Let's Get Personal...


Recently, I came to realize that no one is 100% themselves on social media. It’s not that they are trying to hide things, but there is not just enough context available in Tweets, pictures, or videos to truly understand who someone is or what they’re like. It’s the difficulty with the written form: adding personality to words on the page or screen lacks tone and inflexion. You can come close to getting your point across, but also cannot do so that every person will understand.


I realize this about myself is well, and to be very honest, who you see me as is a curation of my life. I rarely get personal, only doing so when I want people who remember that I’m young in efforts to ease the judgment they sometimes pass through their screen to mine.

So who am I really? What am I like in real life? And how does that play into my coaching?

To start, I’m a weird combination of Myer’s-Brigg’s letters. While it changes, ISFJ is the personality type I often get. Despite what you might see on the internet, I am introverted. I am not quiet, but I do have a certain level of shyness that I have worked hard to overcome. If you were to meet me at a coach’s conference, I’ll talk your ear off all day long, but I won’t initiate that conversation. I speak when spoken to or when I have something that needs to be said. This gets my athletes sometimes, because I’ll watch them perform an exercise with a large amount of intent before quietly moving to the next athlete without saying anything. If something isn’t wrong, I don’t fix it, nor do I say anything other than some encouraging words like “Good job” or “nice work.”

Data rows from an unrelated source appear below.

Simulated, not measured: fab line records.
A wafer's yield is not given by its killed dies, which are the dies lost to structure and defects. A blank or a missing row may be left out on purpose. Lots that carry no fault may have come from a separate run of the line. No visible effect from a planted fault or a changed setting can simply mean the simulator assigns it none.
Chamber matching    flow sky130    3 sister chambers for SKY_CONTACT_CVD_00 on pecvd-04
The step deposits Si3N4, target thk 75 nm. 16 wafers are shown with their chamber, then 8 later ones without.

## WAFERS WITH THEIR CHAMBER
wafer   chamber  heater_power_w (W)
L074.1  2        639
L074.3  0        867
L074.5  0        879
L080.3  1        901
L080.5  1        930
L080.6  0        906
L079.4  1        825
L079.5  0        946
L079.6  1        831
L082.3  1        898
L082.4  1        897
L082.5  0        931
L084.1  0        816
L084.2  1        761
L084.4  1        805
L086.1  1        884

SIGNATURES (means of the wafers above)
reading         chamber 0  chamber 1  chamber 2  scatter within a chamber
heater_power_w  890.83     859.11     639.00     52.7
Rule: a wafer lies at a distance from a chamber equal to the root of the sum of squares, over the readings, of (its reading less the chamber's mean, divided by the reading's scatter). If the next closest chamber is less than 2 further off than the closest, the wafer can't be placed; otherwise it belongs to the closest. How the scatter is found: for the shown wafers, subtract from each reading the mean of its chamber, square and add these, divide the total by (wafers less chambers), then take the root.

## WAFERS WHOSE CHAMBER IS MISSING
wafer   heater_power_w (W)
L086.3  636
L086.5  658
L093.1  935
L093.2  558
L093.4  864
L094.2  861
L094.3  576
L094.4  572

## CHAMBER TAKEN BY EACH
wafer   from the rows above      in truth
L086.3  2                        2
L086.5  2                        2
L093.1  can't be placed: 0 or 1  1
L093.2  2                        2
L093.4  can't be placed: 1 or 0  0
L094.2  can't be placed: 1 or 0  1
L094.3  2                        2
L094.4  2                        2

I am not quiet, though. Growing up in a family of eight kids, loudness is a characteristic that was nurtured. My voice carries when I talk; I don’t have an inside voice. When a sibling brings a significant other home for the first time, we warn them that the dinner table gets loud and overwhelming, even if they’re an extrovert. I’ll admit that being an introvert, I struggle a lot with holidays because when everyone gets together we overwhelm each other, and I retreat to some place in the house or in the neighborhood to be alone.


If you’ve followed me on social media for while or do know me in real life, you may notice that I tend to be present for little snippets of time only to disappear again to the recesses of my own mind. I’ll tweet five things in a day only to not post anything for a week. Post a lot on an Instagram story, then lower the amount I post for a week. Sit and talk with friends at church or events, only to slip away to be by myself. But even then, when I speak you’ll hear my voice, which is great for coaching teams and large groups of young athletes. I may be introverted, but I am not quiet.

The thing about being alone for me is that it gives me time to think and process the social interactions I do have. Being introverted, someone had suggested reading the book Quiet: The Power of Introverts in a World That Can’t Stop Talking by Susan Cain. Cain discusses some of the common misconceptions about extroverts and introverts and defines how one might be able to see the differences between the two. Introverts, as she puts it, are not shy or timid but merely overstimulated. The brain needs less stimulation to be in homeostasis.

This partly explains why I have no problem training alone in silence. No headphones, no training partners, and sometimes no lights (we have enough light from windows at the facility). Silence allows me to process and think. This leads to solving problems and pouring over the programs I coach my athletes through, always questioning and seeking deeper insight. I don’t subscribe to the “Growth Mindset Culture,” but thinking for me has turned everything into a learning opportunity. When I think I am constantly in a state of learning.


One thing that is accurate one might find from social media is that I am a creature of habit. If you Googled Type A personality, my name and picture is going to pop up as the primary example. I eat the same thing for breakfast, walk the same route every day, train at the same time, and have the same habits. This helps combat the hecticness that coaching can bring. Knowing that I have controlled the controllable things in life helps me handle the chaos that sometimes ensues in coaching or working with kids.

I write these things, not to confuse people of who I am because I am a bit different in person than I am on social media, but because it is often best to have a context of who you are talking to. Someone I never met told me I was a good coach, but they have never seen me coach or talked to my athletes. Someone thought I owned the facility I coach at, but was likely disappointed to find that I’m just some 25 year old kid blogging from his mom’s basement because I can’t afford my own place. The things you see on social media are snapshots, not films. You may see what made the trailer, but it won’t make sense until you watch the movie.